Some of my friends want to invest with me, but I am not a total solution to anyone’s financial needs, because the only stuff I am managing is the risk capital.  All of my clients have to go through a suitability check, where I tell some of them, “No.  That is too much money to place with me.  You would be placing more money at risk than would be good for you.”

I do that even more with close friends.  Why?  They want to support me.  They have a non-economic reason to invest with me, so I have to be all the more prudent and tell them in many cases, “Not so much invested with me.”  Eeee, my wife worries about investing the money of friends.  So do I, but I also know that I have done well for myself over the last 20 years, and my friends could do worse than investing with me.

So, I have four friends to talk about tonight.

1) 91-year old widow, mother/mother-in-law of some dear friends of mine.  Has all of her money in a money market fund in a bank, and earning what is a very good yield for a money market fund.  Bank isn’t in the greatest shape, but the amount is below the FDIC’s limits.  She doesn’t need the money because she has a pension that more than cares for her needs, and she lives with my friends.  Very conservative lady; does not want to take risk, but she asked for advice.  The excess money would go to her children at death, she already gives them some excess each year now.

I ended up saying that I thought I could earn more for her, but that it was by no means certain.  I thought it would be 1 in 3 over the next ten years that the strategy might lose versus her money market funds.  The FDIC should be good if the US government is good, and for her likely lifetime it probably is.  So she decided to stay where she was.  Easy, and, it keeps the dear old lady from worry.

2) A friend, 55, wants to retire 65-70.  Owns two houses free and clear near DC.  Wants to invest all of his IRA assets with me.  I tell him, “No more than 50% with me, and the rest in bonds.”  So, he says that he has an account at Vanguard.  What should he invest in?  I suggest:

  • 23% Short-Term Investment Grade [VFSTX]
  • 23% High Yield Corp [VWEHX]
  • 23% Inflation Protected Securities [VIPSX]
  • 23% Total Bond Market Index [VBMFX]
  • 8% Long-Term Treasury [VUSTX]

Why did I suggest this?  Credit should do well over the next year, and this portfolio will hedge somewhat against inflation, and to a greater extent deflation.  The duration on this set of funds is below the market average, quality is above, and yield is above as well.  Also, convexity/optionality is above average, and will leave room to make changes.

3) Another friend, born 6 days after me (50), just changed jobs.  Wants advice on the new 401(k) plan, again Vanguard, but a different selection set.  They may want to invest some taxable money with me after that, but who can tell… one thing for sure, I never want to push anyone to invest with me.

I ended up suggesting:

  • 15% V Wellington Trust TIPS Portfolio
  • 15% V Short-Term Bond Index
  • 10% V Target Retirement Income Trust (30% equities)
  • 10% V Total Bond Market Index
  • 10% V FTSE All-World Ex-US Index
  • 10% Templeton Foreign Equity
  • 10% V PRIMECAP
  • 10% V Midcap Value
  • 10% Longleaf Partners Small Capital

That would give reasonable diversification across a broad number of scenarios, and a tilt toward equities versus bonds — 53/47%.

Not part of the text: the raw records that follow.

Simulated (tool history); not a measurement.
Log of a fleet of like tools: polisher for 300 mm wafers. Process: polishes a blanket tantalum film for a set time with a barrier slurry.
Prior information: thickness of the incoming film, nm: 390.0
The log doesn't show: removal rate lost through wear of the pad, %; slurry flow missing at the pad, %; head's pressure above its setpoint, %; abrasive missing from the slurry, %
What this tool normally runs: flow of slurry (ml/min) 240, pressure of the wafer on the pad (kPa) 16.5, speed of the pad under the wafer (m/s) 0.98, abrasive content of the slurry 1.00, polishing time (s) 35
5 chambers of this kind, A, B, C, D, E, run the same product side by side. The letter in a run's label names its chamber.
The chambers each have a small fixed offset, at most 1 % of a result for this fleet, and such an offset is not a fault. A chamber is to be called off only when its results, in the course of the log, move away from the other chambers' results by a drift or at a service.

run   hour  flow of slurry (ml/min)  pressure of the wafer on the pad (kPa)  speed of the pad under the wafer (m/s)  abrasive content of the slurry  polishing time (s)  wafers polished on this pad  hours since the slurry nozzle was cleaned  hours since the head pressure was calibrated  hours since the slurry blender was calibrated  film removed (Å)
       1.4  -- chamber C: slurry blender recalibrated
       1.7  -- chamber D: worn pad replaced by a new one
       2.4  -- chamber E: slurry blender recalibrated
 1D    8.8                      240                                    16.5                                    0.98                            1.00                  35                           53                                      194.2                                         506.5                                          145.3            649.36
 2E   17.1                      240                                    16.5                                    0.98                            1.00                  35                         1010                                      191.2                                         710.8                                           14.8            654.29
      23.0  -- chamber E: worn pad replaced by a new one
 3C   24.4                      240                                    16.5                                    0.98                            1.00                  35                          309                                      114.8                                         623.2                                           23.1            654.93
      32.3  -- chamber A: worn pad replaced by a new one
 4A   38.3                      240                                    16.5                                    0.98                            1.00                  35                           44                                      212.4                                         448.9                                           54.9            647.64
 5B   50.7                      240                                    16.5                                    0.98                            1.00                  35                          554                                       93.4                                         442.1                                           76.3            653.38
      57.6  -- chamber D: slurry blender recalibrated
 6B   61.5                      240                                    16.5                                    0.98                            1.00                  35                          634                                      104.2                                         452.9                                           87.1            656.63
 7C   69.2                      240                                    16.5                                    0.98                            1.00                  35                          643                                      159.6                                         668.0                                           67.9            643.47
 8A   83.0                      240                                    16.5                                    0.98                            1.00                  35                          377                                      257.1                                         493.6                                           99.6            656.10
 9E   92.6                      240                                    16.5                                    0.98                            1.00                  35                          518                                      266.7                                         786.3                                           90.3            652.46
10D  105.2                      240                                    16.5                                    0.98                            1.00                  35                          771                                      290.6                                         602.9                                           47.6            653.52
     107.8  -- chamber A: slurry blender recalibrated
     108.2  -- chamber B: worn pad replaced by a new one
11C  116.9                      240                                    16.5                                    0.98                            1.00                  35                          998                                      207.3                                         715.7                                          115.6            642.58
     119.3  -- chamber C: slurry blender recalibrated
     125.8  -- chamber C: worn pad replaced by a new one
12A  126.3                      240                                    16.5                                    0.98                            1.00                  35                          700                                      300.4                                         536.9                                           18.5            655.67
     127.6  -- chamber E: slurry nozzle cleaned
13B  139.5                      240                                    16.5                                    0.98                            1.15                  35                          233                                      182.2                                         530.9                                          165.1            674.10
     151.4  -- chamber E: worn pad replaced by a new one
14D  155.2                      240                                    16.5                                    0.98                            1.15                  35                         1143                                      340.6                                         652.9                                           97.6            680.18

4) The widow of the dear guy I call “The Collector” asked for more advice.  I call him “The Collector” because he bought new funds frequently with new money over many years, and he had a reasonably good eye for managers.  I can kind of guess when he bought them — many did quite well in their time.

But she wants income, so she wants to sell a couple of funds that she owns, and buy some Wells Fargo.  I have no objection to the sale of the funds, but she will not earn much income from Wells Fargo, and she already has too much single stock risk , including existing holdings of Wells Fargo.  What I need to tell her is to use the proceeds add to her holdings in Vanguard Wellington and Wellesley Income funds, both very well run.

I also need to explain to her that total return matters more than current income.  Income can be generated by liquidating small amounts of funds expected to underperform.  (I have given her a list tagging funds add, keep, reduce.)

So it goes.  It is a tough time to be investing, but as a new friend pointed out to me recently, quoting T. Rowe Price, “The hardest time to invest is today.”  Sage words.  The present is always a balance between bullishness and bearishness.